Leaked Video Reveals Johnny Depp's Dark Side
It has been anything but smooth sailing for the Pirates of the Caribbean star, Johnny Depp and Amber Heard as they navigate through a messy divorce. In a recent video, Johnny Depp can be seen throwing a wine bottle and glass after Heard asked if he finished a bottle of wine. Depp then attempts to reach for Heard's cell phone to prevent her from recording his outburst. Some sources suggest that the video has been heavily edited, while others suggest that Depp should be worried.
If Heard were filing for a divorce in Ontario, she may be able to apply for divorce on the basis of cruelty. In the Divorce Act, 1985 "marriage breakdown" is the sole ground of divorce. However, marriage breakdown can be proven by either living separate and apart for a period of one year, or by adultery or cruelty. If Heard is able to prove that Depp treated her cruelly during their marriage, the court may grant an immediate divorce.
Although Heard could get an immediate divorce, proving cruelty is not a simple task. Heard would first have to establish how Depp's conduct affected her mental state during the marriage. This is a very fact specific determination and similar conduct may constitute cruelty in one case but not in another. The outcome really depends on the circumstances of each particular case.

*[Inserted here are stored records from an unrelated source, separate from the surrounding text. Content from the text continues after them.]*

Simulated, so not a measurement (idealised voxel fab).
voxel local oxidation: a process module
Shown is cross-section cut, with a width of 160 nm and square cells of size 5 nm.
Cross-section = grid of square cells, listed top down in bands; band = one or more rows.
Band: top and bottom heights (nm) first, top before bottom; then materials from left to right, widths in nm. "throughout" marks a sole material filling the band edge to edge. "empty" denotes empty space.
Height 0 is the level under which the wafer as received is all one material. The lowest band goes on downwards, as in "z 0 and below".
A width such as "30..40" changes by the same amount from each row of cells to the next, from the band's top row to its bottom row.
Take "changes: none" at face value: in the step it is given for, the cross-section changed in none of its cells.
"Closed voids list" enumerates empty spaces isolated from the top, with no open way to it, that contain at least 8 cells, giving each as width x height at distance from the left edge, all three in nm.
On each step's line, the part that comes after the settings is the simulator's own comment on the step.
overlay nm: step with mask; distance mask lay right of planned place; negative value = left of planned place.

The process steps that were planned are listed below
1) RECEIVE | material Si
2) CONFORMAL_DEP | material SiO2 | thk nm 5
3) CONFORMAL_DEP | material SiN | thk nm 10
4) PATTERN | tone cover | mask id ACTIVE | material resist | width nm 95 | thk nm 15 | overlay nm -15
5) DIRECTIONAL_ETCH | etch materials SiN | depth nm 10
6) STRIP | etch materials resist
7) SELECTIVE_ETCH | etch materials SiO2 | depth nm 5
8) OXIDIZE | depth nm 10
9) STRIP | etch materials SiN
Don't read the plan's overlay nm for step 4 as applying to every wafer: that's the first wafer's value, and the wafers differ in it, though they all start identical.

Heard would also have to prove that Depp's outburst in the video was not merely trivial but was of a "grave and weighty" nature. This means that the cruelty has to reach a level that makes it intolerable to continue to cohabit with your spouse. This aspect of the test for cruelty is necessary in order to ensure that incompatibility does not become the basis for divorce, otherwise every couple experiencing marital difficulties could apply for an immediate divorce.
The problem is that proving "marriage breakdown" on the basis of cruelty is rare and difficult to establish and may lead to costly litigation. Although Depp and Heard aren't short on cash, it is much more efficient to live separate and apart for one year and avoid a highly litigious proceeding.